ISLAMABAD: The lead counsel for Nawaz Sharif has given up representing his client after the Islamabad High Court rejected his application for deferring the issuance of the former prime minister’s proclamation, the court was informed on Tuesday.
Khawaja Haris Ahmed, the defence counsel for the ex-premier, all of a sudden ‘disassociated’ himself from the case, at least for the time being, assuming that he had lost the right of audience due to his absconsion.
A division bench of the high court comprising Justice Aamer Farooq and Justice Mohsin Akhtar Kayani had on Sept 15 dismissed the application. However, the court, while disposing of another application, had observed that the matter related to right of Mr Sharif’s audience would be examined at an appropriate stage.
As the court resumed hearing on Tuesday, Additional Attorney General Tariq Mehmood Khokhar informed it that the warrants for arrest had been delivered to the Avenfield Apartments residence of the convict.
Warrants delivered at convict’s residence in London through Royal Mail, says additional attorney general
An official of the Pakistan High Commission in the UK, Rao Abdul Hanan, had visited the residence to hand over the warrants, but an employee namely Yaqoob refused to receive them, the law officer said. Subsequently, the High Commission officials dispatched the warrants to the residence through Royal Mail, he said, adding that a person namely Hassan received the warrants and signed the receipt.
Mr Khokhar believed the recipient was none other than Hassan Nawaz, the son of the ex-premier. He said the Pakistan High Commission also forwarded the copy of the warrants to Lesley Craig, head of Pakistan-Afghanistan department in the UK foreign office. He said the desk would forward this to the county court in Central London to serve them on the convict.
NAB additional prosecutor general Jahanzeb Khan Bharwana argued that the requirement for issuance of proclamation against the convict had been fulfilled.
While noticing that defence counsel Khawaja Haris was not present in the courtroom, Justice Farooq inquired from his associate, Barrister Munawar Duggal, about reason of his absence.
Barrister Duggal said that after dismissal of the application seeking deferment of proclamation and issuance of non-bailable warrants, Khawaja Haris realised that in such a situation the accused had lost the right of audience and, therefore, he had quit. “We have also expressed this constraint to the client,” he added.
He said he was just witnessing the hearing and was not representing the former prime minister.

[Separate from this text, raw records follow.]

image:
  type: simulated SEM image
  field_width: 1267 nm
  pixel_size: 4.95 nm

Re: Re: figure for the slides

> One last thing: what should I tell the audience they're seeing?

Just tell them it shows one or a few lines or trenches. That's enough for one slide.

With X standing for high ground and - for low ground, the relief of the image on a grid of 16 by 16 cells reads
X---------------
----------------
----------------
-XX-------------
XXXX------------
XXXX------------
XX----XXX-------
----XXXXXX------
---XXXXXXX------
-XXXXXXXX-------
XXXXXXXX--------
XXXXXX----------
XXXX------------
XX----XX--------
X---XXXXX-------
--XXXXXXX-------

Justice Farooq remarked that the court had never stopped Khawaja Haris from advancing arguments.
The court asked the director Europe at the Ministry of Foreign Affairs about further process of execution of warrants through the British ministry of foreign affairs. The official sought time from the court, saying he would ask the Pakistan High Commission in London about it and would respond accordingly on Wednesday.
The additional attorney general said he had already sent such a query to the foreign office. He argued that the process to execute warrants through the British ministry of foreign affairs was also necessary for extradition of the convict.
Justice Farooq remarked that the court was not interested in his extradition. “Neither we allowed him to go abroad nor we are passing an order to extradite him,” he made it clear, explaining that the federal government did not inform the IHC or sought permission before removing his name from the Exit Control List (ECL).
Justice Kayani termed it a ‘serious lapse’ on part of the federal government.
The court, however, adjourned the hearing till Wednesday when it would take up appeals of the main opposition party leader Maryam Nawaz and her spouse Mohammad Safdar against their conviction in the Avenfield Apartments reference.